October 25, 2010
All complaints aside, I’m still excited…
…about the Canada Reads “top 40” to be announced Thursday! In the end I folded and submitted a recommendation against my better judgement (it was a past Canada Reads winner, but given I suspect MANY past Canada Reads winners will be on the list, I’d like one on there that actually feels “essential”, to me). The final list will be, I suspect, a bit of a Janus, with half the list being over-read, popular books the likes of Book of Negroes and Three Day Road, and the other half the product of write-in campaigns organized by enterprising or beleaguered authors. And honestly, that’s not a bad mix. If it makes it that way into the final five, we’ll have a fun little reading list.
I am nursing a little wish-list. Books I’d like to read, but in all honesty probably won’t get to anytime soon if they don’t make the Canada Reads cut. The sad truth is that for all my whining, I’ve actually read very little “recent” Canadian literature – not even the big sellers. So with no further ado, here is my top-5 dream-list!
Canada Reads 2011 (If Charlotte Got To Choose)
1. Three Day Road by Joseph Boyden (I know, I know…)
2. DeNiro’s Game or Cockroach by Rawi Hage (I’m not picky.)

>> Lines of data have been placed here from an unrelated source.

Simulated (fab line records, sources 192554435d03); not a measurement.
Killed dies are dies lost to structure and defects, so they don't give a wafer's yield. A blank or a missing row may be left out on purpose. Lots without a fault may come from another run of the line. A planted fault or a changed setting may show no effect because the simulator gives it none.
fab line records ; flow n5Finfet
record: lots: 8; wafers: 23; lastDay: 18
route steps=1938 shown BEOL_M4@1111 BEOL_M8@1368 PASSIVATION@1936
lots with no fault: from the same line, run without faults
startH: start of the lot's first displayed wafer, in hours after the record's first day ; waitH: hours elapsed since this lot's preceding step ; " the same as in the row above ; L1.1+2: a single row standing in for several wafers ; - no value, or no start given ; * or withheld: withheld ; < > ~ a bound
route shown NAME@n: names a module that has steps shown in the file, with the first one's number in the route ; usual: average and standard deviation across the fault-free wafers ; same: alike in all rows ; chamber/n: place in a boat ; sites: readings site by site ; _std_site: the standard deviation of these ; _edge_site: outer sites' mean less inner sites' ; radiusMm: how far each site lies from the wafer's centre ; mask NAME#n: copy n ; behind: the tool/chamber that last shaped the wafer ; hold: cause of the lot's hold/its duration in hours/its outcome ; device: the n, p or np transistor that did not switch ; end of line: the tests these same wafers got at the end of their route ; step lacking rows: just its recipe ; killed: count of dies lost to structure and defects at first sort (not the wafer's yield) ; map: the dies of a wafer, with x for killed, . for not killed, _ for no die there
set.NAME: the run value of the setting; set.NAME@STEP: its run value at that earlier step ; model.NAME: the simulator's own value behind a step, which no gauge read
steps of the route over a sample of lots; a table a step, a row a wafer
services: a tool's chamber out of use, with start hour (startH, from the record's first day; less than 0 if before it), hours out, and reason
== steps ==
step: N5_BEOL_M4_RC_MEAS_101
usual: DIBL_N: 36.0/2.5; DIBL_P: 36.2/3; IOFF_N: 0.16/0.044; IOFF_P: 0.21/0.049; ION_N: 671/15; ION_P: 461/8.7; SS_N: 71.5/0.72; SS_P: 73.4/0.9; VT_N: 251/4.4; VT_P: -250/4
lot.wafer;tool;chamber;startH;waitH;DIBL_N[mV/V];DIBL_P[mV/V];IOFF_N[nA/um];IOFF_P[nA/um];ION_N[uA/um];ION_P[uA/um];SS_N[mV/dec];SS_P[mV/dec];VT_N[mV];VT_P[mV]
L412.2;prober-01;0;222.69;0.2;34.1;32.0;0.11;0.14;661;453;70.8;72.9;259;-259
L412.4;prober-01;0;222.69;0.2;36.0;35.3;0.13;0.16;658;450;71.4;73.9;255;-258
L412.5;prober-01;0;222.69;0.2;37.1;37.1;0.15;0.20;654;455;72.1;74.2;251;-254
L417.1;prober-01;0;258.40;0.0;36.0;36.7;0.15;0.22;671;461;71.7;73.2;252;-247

3. Blackstrap Hawco by Kenneth J. Harvey (“epic”, “historical” and an Atlantic Canada Reads nod? I’m in!)
4. The Best Laid Plans by Terry Fallis (I need to laugh now and again, by god.)
5. Elle by Douglas Glover (More history – this time with added feminism!)
***
I’ll have to hold out until next year to get my fix of older titles. I was so hoping to see certain names on a Canada Reads list — those authors have the misfortune not to have published anything major in the last ten years. Canada Reads panelists of the future, how I hope you’ll Google me…
Canada Reads 2012 (If Charlotte Got To Choose)
1. The Tin Flute by Gabrielle Roy
2. Anything by Josef Škvorecký (Swell Season? Bass Saxophone? Two Murders in my Double Life?)
3. Whiteoaks of Jalna by Mazo de la Roche (Tell me a 16-book Canadian soap opera from the 1930s wouldn’t be dead fun to read.)
4. Autobiography of Red by Anne Carson (Poetry, queer lit, historical fantasy and international cred all in one.)
5. Dreams Underfoot by Charles de Lint (One of his best, I think – short stories. Pretty please?)
***
Good luck to everyone tomorrow!
The “I need to laugh now and then” comment was exactly what I’ve been hearing a lot of lately. My boss is convinced that CanLit is nothing short of depressing and dark all the time, so we’ve decided to do our own spin-off: Canada Reads…and Laughs!
Terry Fallis is one author we’d like to read, too, and he’s willing to participate. She also recommended The Bachelor Brothers’ Bed and Breakfast by Bill Richardson. Have you read that? It’s old, but anyway. I think she’s right. And so are you. We do need some funny now and then, by god.
I actually, embarrassingly, haven’t read a single one on either of your lists. Yet.
Many thanks for the honour of including my novel in your 2011 wish list!